In the State of California, a finance lender is an individual who is in the business of making commercial and consumer loans. The purpose of a California finance lender’s license is to allow the holder of the license an exemption from the California Constitution’s usury provisions. Some types of loan transactions, like retail installment sales finance contracts that are associated with automobile sales, for example,are not subject to California’s financing laws.
In addition to lending activities, a license is also required under California law for some types of brokerage activities. A broker is an individual who is in the business of negotiating, in connection with loans that a finance lender makes. A broker’s license, therefore, allows for the brokering of loans with licensed finance lenders – but not with others.

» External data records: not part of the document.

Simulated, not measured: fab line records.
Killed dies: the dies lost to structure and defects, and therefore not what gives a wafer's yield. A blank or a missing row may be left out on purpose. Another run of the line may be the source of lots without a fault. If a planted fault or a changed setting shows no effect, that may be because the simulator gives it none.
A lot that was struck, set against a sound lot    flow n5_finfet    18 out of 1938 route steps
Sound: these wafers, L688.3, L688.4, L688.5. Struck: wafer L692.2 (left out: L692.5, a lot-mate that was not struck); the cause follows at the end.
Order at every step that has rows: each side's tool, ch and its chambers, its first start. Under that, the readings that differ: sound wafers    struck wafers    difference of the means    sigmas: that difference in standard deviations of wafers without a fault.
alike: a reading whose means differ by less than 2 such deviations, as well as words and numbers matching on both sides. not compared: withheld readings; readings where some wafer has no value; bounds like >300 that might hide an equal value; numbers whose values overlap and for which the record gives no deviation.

Businesses are not one size fits all. The skilled San Jose financing lawyers at Startup Company Counsel can review the individual circumstances of your business and determine whether you need to obtain a
California lender’s license
Who Must Obtain a Lender’s License?
Generally speaking, under the law, any individual who is engaged in the business of being a finance broker or a finance lender must obtain a lender’s license in the State of California.
The law, however, does make some exceptions for individuals and legal entities who have their licenses through other regulatory agencies. Some legal entities which are not required to be licensed under the California Finance Lenders Law (CFLL) include the following:
- Savings and loan institutions
- Mortgage lenders
- Credit unions
- Licensed pawnbrokers
- Licensed check cashers
A loan may not fall under the CFLL if real property is used to secure the loan, and the loan is made by someone who is a licensed real estate broker.
Non-Exempt Individuals and Entities
Hedge funds that make loans regularly are not exempt from the CFLL. Similarly, businesses that are in the process of making a loan to their employee may not be exempt either, and the law may consider them finance lenders. This is true unless the loan to the employee is an interest-free loan where the employer will not receive any profit or interest, whatsoever, from the loan.
Bridge loans which venture capital companies make to operating companies also fall within the ambit of the CFLL.
Safe Harbor Rule
The Safe Harbor Rule in California is only applicable to commercial loans. In the event a particular lender only makes one loan during the course of a year (i.e., during any 12 months), the lender will fall within the CFLL’s safe harbor provision. As soon as more than one loan is made during this time, the lender can then become subject to the CFLL’s regulations.
San Jose Financing Lawyer
The financing lawyers at Startup Company Counsel can help you determine whether you need a California finance lender’s license. To schedule a free consultation and case evaluation with a San Jose financing attorney, please call us at 408-441-7555 or contact us online today.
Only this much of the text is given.